For our stratified sampling approach, our results are generally similar to those found with random sampling, suggesting that the trend of overestimating α and underestimating β at small sample sizes is not a function of sampling strategy. However, the fitted parameters converge to different values using stratified sampling than random sampling. In most sites, parameters approach higher values of α and lower values of β. This represents a more linear relationship (higher α) between height and crown radius, with a shallower slope (lower β). Deviations from site-level parameters are generally larger with stratified sampling than with random sampling.

### Carbon Implications

To address expected biomass implications, we use equation (7) (see Methods) to estimate tree biomass as a function of crown radius and our allometric parameters, α and β. Summing these tree level estimates over the number of trees found in each study area, we estimate the deviation from site-level biomass as a function of sample size for random sampling (Table 1) and stratified sampling (Table 2). From here forward, we refer to error as this observed deviation from site-level estimated biomass. Results vary considerably across our six study sites and between our two sampling strategies. However, we generally overestimate site-level biomass when using allometric equations developed from small sample sizes. The mean site-level overestimations are presented as a function of sample size in Fig. 5.

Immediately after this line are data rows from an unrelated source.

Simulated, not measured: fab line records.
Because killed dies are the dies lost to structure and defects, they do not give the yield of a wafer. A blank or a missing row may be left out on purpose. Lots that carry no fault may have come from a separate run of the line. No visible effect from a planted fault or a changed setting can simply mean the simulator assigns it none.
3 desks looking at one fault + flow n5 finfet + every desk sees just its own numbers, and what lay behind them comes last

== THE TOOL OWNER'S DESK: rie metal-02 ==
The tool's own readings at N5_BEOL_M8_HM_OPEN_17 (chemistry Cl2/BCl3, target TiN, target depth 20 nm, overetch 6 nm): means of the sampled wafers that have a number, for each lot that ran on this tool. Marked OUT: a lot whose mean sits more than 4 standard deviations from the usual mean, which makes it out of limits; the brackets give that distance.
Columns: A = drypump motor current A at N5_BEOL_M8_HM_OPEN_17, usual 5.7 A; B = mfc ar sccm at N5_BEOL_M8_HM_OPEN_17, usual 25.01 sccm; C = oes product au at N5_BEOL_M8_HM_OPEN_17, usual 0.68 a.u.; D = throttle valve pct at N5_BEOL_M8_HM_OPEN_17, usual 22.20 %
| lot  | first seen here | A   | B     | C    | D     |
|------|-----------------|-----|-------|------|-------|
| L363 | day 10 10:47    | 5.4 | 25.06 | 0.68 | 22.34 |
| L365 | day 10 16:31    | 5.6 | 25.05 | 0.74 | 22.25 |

Our analysis shows that the parameterization of allometric equations varies considerably as a function of sample size. Our results corroborate the findings of Chave *et al.* (2004) and Hunter *et al.* (2015) but suggest that in some forests, the potential impact of using allometric models based on small sample sizes for biomass prediction extends well above Chave’s 30% error, in some cases causing overestimations of more than double the presumed biomass. This overestimate of biomass is caused by the under sampling of large trees, because of the non-linear relationships between both crown radius and height and crown radius and biomass. When we only sample smaller trees, we fit more linear relationships. When extended over the full tree size distribution of an area, this overestimates the height and biomass of large individuals. It is therefore important to sample the full tree size distribution over which allometric equations will be applied.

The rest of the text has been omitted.